After hearing author Hannah Ritchie on Ezra Klein’s podcast, I immediately sought out her recent book. Ritchie serves as the Deputy Editor and Lead Researcher at Our World in Data, a non-profit dedicated to using data to solve some of the world’s biggest challenges. And in Not the End of World, she uses that data for two important purposes.

It’s getting better and better

First, the work is effectively a spiritual sequel to Hans Rosling’s Factfulness. If you’re unfamiliar, you’ll get the gist from Rosling’s Ted Talk in 2006.

In essence, Rosling found that most people’s perception of the world doesn’t match the data, and when you look at many long-term trends, there’s actually a lot of good news. Across the globe, violence has declined, incomes have risen, and life spans have gotten longer. The average person may lament how “things used to be better”, but in many ways, it simply isn’t true.

Rosling’s Ted Talk in 2006 and 2018’s Factfulness: Ten Reasons We’re Wrong About the World were a radical breath of optimistic air in a world of nearly endemic fatalism. Rosling reframed our problems into a historical context to show that many areas of life have been steadily improving around the world for decades.

Hannah Ritchie takes up this mantle to address a new area of fatalism – the environment. Using data, Ritchie shows that many areas of client doom (air pollution, population growth, carbon emissions, etc.) are either already improving or are on track to peak soon.

On the flip side, technology is also driving cheaper alternatives to fossil fuels, better production methods for batteries used for electrification, and lower per capita carbon footprints. There is still plenty left to do, but the data suggests that the end is, in fact, not nigh, which sets up the book’s important second aim.

The only way out is through

Climate change offers plenty of physical threats, from rising sea levels to severe storms, but a growing body of research has begun to highlight the mental and emotional toll of climate change, too. In Ritchie’s telling, believing that climate change represents a lost cause is not only untrue, but it’s exactly what we don’t need if we’re going to make things better.
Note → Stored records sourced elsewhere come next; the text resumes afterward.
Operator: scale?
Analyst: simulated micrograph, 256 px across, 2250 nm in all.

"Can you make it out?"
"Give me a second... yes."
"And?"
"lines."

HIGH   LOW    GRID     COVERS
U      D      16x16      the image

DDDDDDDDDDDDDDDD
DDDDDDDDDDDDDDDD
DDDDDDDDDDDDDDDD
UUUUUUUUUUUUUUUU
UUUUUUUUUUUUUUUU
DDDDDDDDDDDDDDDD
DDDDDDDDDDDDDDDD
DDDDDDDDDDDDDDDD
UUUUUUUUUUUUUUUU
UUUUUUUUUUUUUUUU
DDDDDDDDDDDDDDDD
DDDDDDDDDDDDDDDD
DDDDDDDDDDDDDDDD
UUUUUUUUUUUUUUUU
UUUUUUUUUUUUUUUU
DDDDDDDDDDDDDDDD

Ritchie shows several promising signs that humans are beginning the kinds of radical realignment to our food, transportation, energy, and economic systems that are necessary to avoid climate catastrophe. Whether or not it will be enough (and fast enough) may rely on whether we lean into the change. If people feel defeated by the size of the challenge and lose faith, we definitely won’t have the political or cultural will to create the innovation necessary to change the world.

Ritchie uses data to look at a range of environmental concerns. Many are poorly understood, and often, individual actions aren’t enough to address the core problem. For instance, recycling is a good thing to do, but it won’t address the real drivers of ocean plastic pollution, specifically fishing industry waste and poorly organized waste management procedures in developing countries.

Sometimes, the best solutions even run counter to the common narrative. For instance, eating “local” may create a higher carbon footprint if a hothouse is used or the farm relies on nitrate fertilizers. Food shipped using relatively low carbon emission methods, like slow ocean freighter shipping, may come from countries where the food is easier to grow because it’s better suited to the climate, resulting in an overall lower carbon footprint.

Taken together, Ritchie’s advice provides a practical and hopeful plan for anyone concerned about humanity’s future. Eat less meat (especially beef), drive electric, and support infrastructure development around the world. These practical steps, along with continued technological innovation, will help us lower global carbon emissions and begin to address some of the greatest dangers of climate change. But to do it, we have to have hope that it can be done.

The First Generation

The entirety of Not the End of the World is a reality shift, and Ritchie positions the core premise of the book in a radical simple change of mind. Climate catastrophists would have us believe that we are humanity’s last generation, but Ritchie challenges us to be the first generation of a new era of humanity.

We can be the generation that invests in the technology and cultural shifts that will accelerate the adoption of alternative energy, green infrastructure, and carbon capture, but we won’t be if we lose heart. The individuals, corporations, and cultural agents that prioritize short-term profits or comfort over long-term well-being won’t lose their motivation, so we mustn’t either. Ritchie’s work in an important and inspiring reminder that humanity is capable of incredible things, and many bright days still lie ahead.